Crowley Liner Services’ settlement this month of civil antitrust lawsuits with U.S. mainland-Puerto Rico shippers will only partially untangle a web of litigation that spun out of a federal investigation of price-fixing by domestic ocean carriers.
One loose end is the investigation, which became public April 17, 2008, when federal agents raided offices of Horizon Lines, Sea Star Line and Crowley and subpoenaed records from other ocean carriers in domestic markets restricted to U.S.-flag operators by the Jones Act.
Four former carrier officials — two from Horizon, two from Sea Star — were sentenced to prison last year after pleading guilty in U.S. District Court in Jacksonville, Fla., to antitrust violations or to hiding evidence. All agreed to cooperate with prosecutors, who said the investigation was continuing and involved other domestic shipping markets, including routes between the U.S. mainland and Hawaii, Guam and Alaska.
While the Justice Department has given no hint of how its investigation is progressing, the carriers and their lawyers have been deluged with at least 57 civil antitrust lawsuits claiming antitrust violations and seeking treble damages.
Most of the lawsuits have been consolidated into class actions in federal courts in San Juan, for the Puerto Rico cases, and Seattle, for those involving Hawaii and Guam. A single lawsuit has been filed in Alaska against Horizon and Totem Ocean Trailer Express.
Crowley, which is involved in only the Puerto Rico cases, said Jan. 15 it had agreed to settle with shippers for an undisclosed amount. The company denied antitrust violations, but said it settled to avoid costs of continued litigation. Horizon Lines, which operates in all the Jones Act trades, agreed last year to settle shippers’ claims in the Puerto Rico cases for $20 million.
The Crowley and Horizon settlements would cover cargo interests who directly purchased shipping services between 2002 and 2008 in the Puerto Rico trade, where each line has a nearly one-third market share. Carriers are fighting efforts by additional plaintiffs representing indirect purchasers of shipping services, such as companies whose cargo was booked through consolidators, to be included in the class action.
Two smaller Puerto Rico carriers, Sea Star and Trailer Bridge, have not agreed to settle the civil cases, which remain subject to court approval. Trailer Bridge, which apparently is not a target of the federal investigation, has asked to be dismissed from the case.

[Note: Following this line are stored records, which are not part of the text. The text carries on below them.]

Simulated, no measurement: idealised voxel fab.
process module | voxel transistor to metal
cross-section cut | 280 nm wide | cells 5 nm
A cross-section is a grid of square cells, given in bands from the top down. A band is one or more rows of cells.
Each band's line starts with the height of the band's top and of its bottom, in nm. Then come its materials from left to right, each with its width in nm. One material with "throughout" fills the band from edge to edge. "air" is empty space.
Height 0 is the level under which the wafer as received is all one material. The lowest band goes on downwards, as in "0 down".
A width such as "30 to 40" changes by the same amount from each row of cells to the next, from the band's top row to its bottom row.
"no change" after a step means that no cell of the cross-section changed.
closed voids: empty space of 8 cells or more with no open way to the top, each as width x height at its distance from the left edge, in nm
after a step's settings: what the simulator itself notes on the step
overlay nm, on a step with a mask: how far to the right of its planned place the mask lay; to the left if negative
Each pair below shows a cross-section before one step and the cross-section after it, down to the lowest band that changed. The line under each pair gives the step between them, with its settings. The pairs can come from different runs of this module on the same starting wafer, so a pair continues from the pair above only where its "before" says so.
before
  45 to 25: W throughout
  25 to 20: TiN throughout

If U.S. District Judge Daniel R. Dominguez of San Juan gives preliminary approval to the settlement agreement, shippers will still have the right to opt out of the class action and pursue their own antitrust claims. Some large shippers have sent attorneys to court hearings to stay apprised of developments.
Separately from the lawsuits and federal investigation, the Puerto Rico Office of Monopolistic Affairs last fall opened its own investigation with a request for information and documents from carriers.
On the West Coast, Horizon and Matson Navigation won a court victory last August when U.S. District Judge Thomas Zilly of Seattle dismissed the class-action lawsuit involving the Hawaii and Guam trades, where both carriers operate. However, Zilly has given shipper plaintiffs until May 10 to amend and refile their lawsuit.
Zilly said the original lawsuit did not support its antitrust claims, and that the filed-rate doctrine shields carriers from antitrust lawsuits related to tariffs filed with the Surface Transportation Board. Carriers also have cited the filed-rate doctrine in the Puerto Rico litigation, but unlike in Hawaii and Guam, most Puerto Rico cargo moves under negotiated contracts.
The litigation has been costly to carriers. Horizon, which operates in all Jones Act trades and is a defendant in all of the civil lawsuits, said in filings with the Securities and Exchange Commission that through last Sept. 20 it had incurred $21.2 million in legal and professional fees.
Crowley said its decision to settle was based on “the high cost and burden of litigation, which is expected to continue for several more years.”
“This was a business decision to put the matter behind us as quickly as possible,” said Michael Roberts, Crowley’s senior vice president and general counsel. “We simply felt that it was in the best interests of our company, and our customers, to move beyond this dispute.”